Historical Treasure: Old-fashioned hearing aid
Historical treasure: Tin ear trumpet.Tribune-Star/Joseph C. Garza
Posted: Sunday, January 18, 2015 12:00 am
By Barbara Carney Special to the Tribune-Star
Hearing aids which now fit snugly into the ear have become almost invisible to the observer. But, this was not always the case. The pipe-like structure shown above is an example of an early device designed to help those with hearing difficulties. It was called a tin ear trumpet and was invented between 1650 and 1700. The object was still in use well into the 1800s.
The way it works is simple. The individual with audio problems holds the narrow portion at the end of the tube to his or her ear, while the other person speaks into the larger, round end. Sound pressure waves enter through holes in the large bell end of the trumpet. As the sound waves travel into and through the narrower tube, they are condensed into smaller and smaller waves, increasing the sound wave pressure into the ear. The degree of pressure increase depends only on the relative sizes of the large and small openings.
Recent experiments by staff members of the Vigo County Historical Museum led to the conclusion that the ear trumpet does indeed amplify sound. Even more apparent, however, is the change in sound quality, which might best be duplicated by talking to oneself while leaning into a steel drum.

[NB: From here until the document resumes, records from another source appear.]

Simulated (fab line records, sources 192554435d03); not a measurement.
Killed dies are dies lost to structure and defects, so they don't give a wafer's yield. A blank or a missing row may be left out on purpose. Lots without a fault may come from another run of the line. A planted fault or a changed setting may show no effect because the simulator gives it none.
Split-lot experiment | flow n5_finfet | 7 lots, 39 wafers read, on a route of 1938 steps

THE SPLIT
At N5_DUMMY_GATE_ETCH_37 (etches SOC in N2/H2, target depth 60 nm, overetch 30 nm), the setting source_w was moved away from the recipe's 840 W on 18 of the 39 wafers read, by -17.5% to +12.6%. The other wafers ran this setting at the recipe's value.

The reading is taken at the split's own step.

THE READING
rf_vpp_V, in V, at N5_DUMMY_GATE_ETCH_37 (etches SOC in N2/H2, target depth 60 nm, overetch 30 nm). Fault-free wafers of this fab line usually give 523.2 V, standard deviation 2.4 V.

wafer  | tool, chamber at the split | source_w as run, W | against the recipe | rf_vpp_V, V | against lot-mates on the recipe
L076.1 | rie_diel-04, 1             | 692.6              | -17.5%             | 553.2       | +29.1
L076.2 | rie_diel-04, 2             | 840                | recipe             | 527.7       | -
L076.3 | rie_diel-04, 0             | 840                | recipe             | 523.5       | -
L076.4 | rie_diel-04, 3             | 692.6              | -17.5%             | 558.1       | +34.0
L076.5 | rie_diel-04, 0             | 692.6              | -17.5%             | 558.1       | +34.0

While the ear trumpet in the museum’s collection looks simple, it is actually constructed of eight separate pieces of tin soldered together. The overall length is 21.5 inches. The bell opening is 5.5 inches. With the invention of the first electronic hearing aid around 1900 (the result of Alexander Graham Bell’s experiments in developing the telephone) followed closely by further refinements in hearing aid methods, the ear trumpet probably passed out of common use by the 1920s.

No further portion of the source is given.